Russian photographer allowed in Oval Office meeting
NEW YORK — The White House is facing criticism for a possible security breach after it allowed a Russian news service photographer into the Oval Office to snap photos of President Donald Trump and a pair of top Russian officials.
While the administration downplayed the threat, a senior administration official acknowledged the White House had been misled about the role of the Russian photographer, who was actually employed by a staterun news agency. The official requested anonymity to discuss matters of security.
The photographer who stood feet from Trump as he talked with Russian Foreign Minister Sergey Lavrov and the Russian ambassador to the United States, Sergey Kislyak, had told the White House he was Lavrov’s official photographer, the official said.
But he did not say that he also works for Tass, a Russian state-run news agency. And White House officials were surprised when photos depicting an apparently jovial moment between Trump and the two Russian officials appeared online a short time after Wednesday’s meeting, according to the official. There had been no plans to immediately broadcast images from the meeting.

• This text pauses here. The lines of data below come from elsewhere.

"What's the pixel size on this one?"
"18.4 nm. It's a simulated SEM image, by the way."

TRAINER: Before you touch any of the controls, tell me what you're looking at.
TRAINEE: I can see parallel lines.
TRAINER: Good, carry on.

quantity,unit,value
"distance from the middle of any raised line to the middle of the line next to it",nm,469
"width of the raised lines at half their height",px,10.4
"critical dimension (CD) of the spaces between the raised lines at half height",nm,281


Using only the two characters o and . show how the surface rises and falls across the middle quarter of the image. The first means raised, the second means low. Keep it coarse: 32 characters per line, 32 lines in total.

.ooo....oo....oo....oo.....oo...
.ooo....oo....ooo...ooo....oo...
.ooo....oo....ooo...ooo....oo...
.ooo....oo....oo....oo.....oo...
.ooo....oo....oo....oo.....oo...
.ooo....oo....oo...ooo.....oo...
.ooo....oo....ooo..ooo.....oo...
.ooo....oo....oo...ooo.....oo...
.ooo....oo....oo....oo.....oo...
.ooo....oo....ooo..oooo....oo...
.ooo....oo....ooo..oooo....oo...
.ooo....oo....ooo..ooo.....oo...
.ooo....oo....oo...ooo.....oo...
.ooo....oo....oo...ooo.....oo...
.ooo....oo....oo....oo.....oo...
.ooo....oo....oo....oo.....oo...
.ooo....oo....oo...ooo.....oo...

The chummy photos left some observers agog, particularly coming a day after the president fired FBI Director James Comey, who had been running the investigation into whether the Trump campaign coordinated with Russian officials.
The American media, however, never caught a glimpse of either Russian inside the White House. When the press pool was allowed into the Oval Office at the meeting’s conclusion, Lavrov and Kislyak were gone and, in a surprise, former Secretary of State Henry Kissinger was with Trump instead.
The White House posted photos online of the meeting a full day later, but they did not include any images of Lavrov. The ambassador also was not mentioned in the official White House readout of the meeting.
The White House defended the decision not to allow any independent press into the meeting. “We had an official photographer in the room, as did they,” spokeswoman Sarah Huckabee Sanders said Thursday.
Sanders added that it was “proper protocol” to close a meeting to the press when Trump is meeting with a foreign official who is not a head of state.